Sunday, March 07, 2004

Teach me how to pray!
Following the prompting of at least two gospels from this past week and today's account of Jesus ascending the Mount of the Transfiguration, my homily this week was about prayer. Specifically, I think a lesson we can learn from Peter's being too quick to speak and to plan and to do, is precisely what the voice from the cloud said: "This is my chosen Son; listen to him." And then Peter, John, and James, "fell silent." We too need to go away to a quiet place, to listen and to be silent. Lord knows we provide ourselves enough distractions in prayer (a problem the Catechism calls a habitual difficulty, cf. CCC 2729).

Anyway, thinking about prayer and the constant work to grow in its exercise, tenderly calls to mind what I think is my first memory of prayer. It comes from a prayer card given to my Holy Child Academy Kindergarten class in Memphis, TN, by our teacher, Sr. Mary Samuel, O.P., of the Nashville Dominicans, now one of the four foundresses of the Dominican Sisters of Mary, Mother of the Eucharist. She can be seen on the far right of this picture. Here is the prayer:
Lovely Lady dressed in blue-----
Teach me how to pray!
God was just your little boy,
Tell me what to say!

Did you lift Him up, sometimes,
Gently on your knee?
Did you sing to Him the way
Mother does to me?

Did you hold His hand at night?
Did you ever try
Telling stories of the world?
O! And did He cry?

Do you really think He cares
If I tell Him things-----
Little things that happen? And
Do the Angels' wings

Make a noise? And can He hear
Me if I speak low?
Does He understand me now?
Tell me----for you know.

Lovely Lady dressed in blue
Teach me how to pray!
God was just your little boy,
And you know the way.


Care to share your first memory of prayer?

1 comment:

MemoriaDei said...

My bishop came to us from Nashville a year ago and Mother Assumpta was there front and center. Bishop Van Johnston, a fine bishop, apparently is being missed in Nashville and I am so pleased we have him here now.

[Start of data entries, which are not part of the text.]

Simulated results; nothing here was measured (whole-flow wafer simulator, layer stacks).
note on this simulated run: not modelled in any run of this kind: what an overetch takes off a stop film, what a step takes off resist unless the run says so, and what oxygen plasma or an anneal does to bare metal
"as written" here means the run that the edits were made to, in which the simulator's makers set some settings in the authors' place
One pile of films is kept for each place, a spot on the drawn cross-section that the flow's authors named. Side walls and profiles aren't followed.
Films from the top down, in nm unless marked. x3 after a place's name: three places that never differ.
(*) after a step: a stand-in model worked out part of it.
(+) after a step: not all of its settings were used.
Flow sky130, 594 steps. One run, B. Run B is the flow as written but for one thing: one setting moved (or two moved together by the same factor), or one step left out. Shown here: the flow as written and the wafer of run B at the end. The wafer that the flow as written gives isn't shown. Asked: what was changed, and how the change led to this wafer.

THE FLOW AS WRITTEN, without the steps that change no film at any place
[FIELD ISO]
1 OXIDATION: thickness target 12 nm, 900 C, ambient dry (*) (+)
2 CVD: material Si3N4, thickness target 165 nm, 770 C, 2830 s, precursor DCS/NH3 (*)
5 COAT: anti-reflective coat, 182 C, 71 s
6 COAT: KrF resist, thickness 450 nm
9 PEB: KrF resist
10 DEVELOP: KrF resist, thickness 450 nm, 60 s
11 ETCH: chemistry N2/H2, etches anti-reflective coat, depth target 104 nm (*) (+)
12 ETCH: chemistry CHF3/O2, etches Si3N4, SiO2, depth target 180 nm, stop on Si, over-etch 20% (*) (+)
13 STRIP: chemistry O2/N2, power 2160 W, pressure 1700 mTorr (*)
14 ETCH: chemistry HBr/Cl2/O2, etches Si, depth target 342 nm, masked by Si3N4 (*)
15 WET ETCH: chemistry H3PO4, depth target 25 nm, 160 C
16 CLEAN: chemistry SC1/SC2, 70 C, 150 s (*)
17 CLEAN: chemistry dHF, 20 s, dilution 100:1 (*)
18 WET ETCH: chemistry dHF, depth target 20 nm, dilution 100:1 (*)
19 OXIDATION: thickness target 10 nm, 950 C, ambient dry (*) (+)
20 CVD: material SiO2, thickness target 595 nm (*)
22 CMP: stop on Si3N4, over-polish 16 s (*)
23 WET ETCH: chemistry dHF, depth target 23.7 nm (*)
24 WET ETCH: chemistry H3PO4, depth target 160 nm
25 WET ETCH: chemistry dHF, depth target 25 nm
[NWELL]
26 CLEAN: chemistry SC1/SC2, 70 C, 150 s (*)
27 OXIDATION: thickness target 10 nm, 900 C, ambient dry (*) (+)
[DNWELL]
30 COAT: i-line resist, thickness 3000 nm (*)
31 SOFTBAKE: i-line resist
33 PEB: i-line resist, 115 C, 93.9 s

First prayer memory...Can't remember the prayer but remember my mom and dad (one Methodist/one Catholic) discussing whether the amen should be pronounced "aymen" or "ahmen." I liked the "aymen" so I took that one. I wasn't Catholic yet...Methodist child. I don't remember any prayer until I converted at the age of 14. And then, I learned quite a few! But, unknowingly, I was praying from the heart all those years without specific words. Just watching beloved Archbishop Sheen waaaay back in black and white and glued to the TV.

Just the other day on EWTN, I heard the prayer you typed but sung. Very lovely!